J B Weld and upper/lower fit

From my machinist background I can understand some people’s concern (or at least interest) about poor upper/lower fit. I love to get out my Starrett stuff and measure everything to the nearest .0005 and think about how a part was manufactured and how tolerances are held or not held in real work environments.

I’ve read a number of threads, however, that seem to suggest that a certain degree of slop is within the anticipated tolerance stacking if you want to be able to have interchangable parts sourced out of many different machine shops and all headed for a battlefield–where a bit of slop is far less of a problem than an upper/lower match up that gets stuck and can’t be torn apart easily during an “intense” situation.

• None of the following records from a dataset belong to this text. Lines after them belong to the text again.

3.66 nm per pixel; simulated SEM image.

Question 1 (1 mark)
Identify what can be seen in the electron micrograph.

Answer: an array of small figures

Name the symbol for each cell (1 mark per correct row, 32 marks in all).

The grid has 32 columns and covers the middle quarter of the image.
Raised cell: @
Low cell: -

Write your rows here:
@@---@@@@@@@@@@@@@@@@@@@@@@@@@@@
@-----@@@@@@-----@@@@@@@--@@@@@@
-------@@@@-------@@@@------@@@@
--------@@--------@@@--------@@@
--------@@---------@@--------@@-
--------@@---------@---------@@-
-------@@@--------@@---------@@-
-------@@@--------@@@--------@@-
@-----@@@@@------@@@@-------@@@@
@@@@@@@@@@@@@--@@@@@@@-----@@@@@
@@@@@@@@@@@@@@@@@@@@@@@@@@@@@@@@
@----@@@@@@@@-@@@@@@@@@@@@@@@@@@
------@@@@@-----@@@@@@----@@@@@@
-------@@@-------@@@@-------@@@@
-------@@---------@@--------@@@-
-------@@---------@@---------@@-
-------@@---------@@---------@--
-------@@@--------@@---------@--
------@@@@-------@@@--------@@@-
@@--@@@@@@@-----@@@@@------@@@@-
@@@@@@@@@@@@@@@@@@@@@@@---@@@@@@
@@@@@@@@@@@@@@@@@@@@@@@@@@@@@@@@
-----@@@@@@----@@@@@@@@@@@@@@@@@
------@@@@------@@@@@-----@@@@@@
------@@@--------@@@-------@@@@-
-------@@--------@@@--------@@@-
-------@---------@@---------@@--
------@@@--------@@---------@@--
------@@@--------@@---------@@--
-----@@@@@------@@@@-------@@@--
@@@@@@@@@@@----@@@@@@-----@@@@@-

My Stag/CMT lower and my BCM upper had enough slop that a .006 feeler could be run between them easily. That’s quite a bit of tolerance stacking all going in the same unfavorable direction.

Rather than accept my luck of the tolerance stacking draw and a sloppier fit than I would prefer, I totally fixed the “problem” with a couple of dabs of J B Weld. It took a little time and experimentation to determine how long to wait before “closing the lid,” and it took a bit more to figure out just how and when to trim off the excess and make everything look good. But the results are worth it: a bank vault stability combined with total ease of pin movement without tools.

Later, if I put another upper on this lower (it’s the lower that has the J B weld on it) I’ll remove the J B Weld with Methylene Chloride (paint stripper) and everything will be good to go.

Of course, since I don’t think I’ll be using my AR in a combat zone where I might have to change out parts quickly with lives on the line, I’m comfortable with my little bedding job and how it makes the rifle feel much more solid.

On the other hand, if I hadn’t figured out how to “fix” this “problem,” I would be totally OK leaving it as is, understanding that my particular upper/lower combination was on the edge of the go/no go tolerances required for parts going into a battle tool.

Pics to follow.

Here’s a picture of the JB Weld shim. It looks much darker in normal lighting.

i love to see home gun-smithing… i’m not one to criticize a guy for making shit the way he wants it. however- that weapon obviously hasn’t even been dry-fired, let alone live-fired. i really think you should consider getting some rounds down-range before diving into alterations that are totally unecessary and might have unforseen consequences.

my JB use has been limited… i have, in fact, recently made a couple of AR repairs with the stuff, but haven’t yet put it to the test. how well is it going to stick? if it starts to fall apart on you, you could very easily, and very likely, end up with weapon stoppages as flakes crumble into your FCG. for instance.

also, just as with tensioning screws, you’ve now fixed the gap open, allowing dirt and shit to get into the lower more easily… just another thing to consider.

you get props from me for making the attempt, though. let us know how it works out, when you actually shoot the thing.

:wink:

Thanks for your reply. A couple of corrections, though.

First, about letting dirt in. It’s true that the gap, without the shim, could sometimes be about .003 smaller on both sides (it wouldn’t close all the way unless the pin was removed). But since it wobbled side to side, unless the gun was held just so so, the gap on one side or the other would actually go bigger than .006 before the shim.

Second, the gun has actually had a few rounds through it and has been dry fired a little too. The light didn’t reflect off the hammer to catch the scratches, but this is indeed a rifle with rounds through it.

Third, in my experience using JB Weld in very high stress situations, as long as the surface is cleaned (acetone) and the cure is allowed to set completely before use, chipping and flaking hasn’t happened. We’ll see about it here on an AR. I’m not going into battle any time soon, so if something goes wrong, I can deal with it. My risk management issues are quite a bit different from what my son will soon be dealing with after boot camp.

There is nothing we can offer to ever convince you that nothing you “fix” by doing this matters at all in terms of function or accuracy. Shoot the shit out of that gun.

I’ve seen some people do this kind of thing in the past for Service Rifle/High Power events. It helped mostly in the area of confidence.

In all seriousness, If your concern is getting a rock solid fit between the upper and lower, you could just machine your own to the tolerances you want. These are really made to be production line utility blasters, and the tolerances reflect that.

Also, good job doing what you want to on your guns.

Some people have too much time on their hands and are seriously over thinking this. Why does the play matter? It does nothing to improve accuracy and I firmly believe that if you understand the system you will realize that a little play is probably good.

Worry about getting proficient with the weapon and doing proper maintenance.

The premise of this thread is absolutely absurd. There is no place on M4C for modifying an AR with JB Weld. I am closing this - consider it a general warning to avoid such postings in the future. If anyone has an issue with this feel free to contact me for additional clarification.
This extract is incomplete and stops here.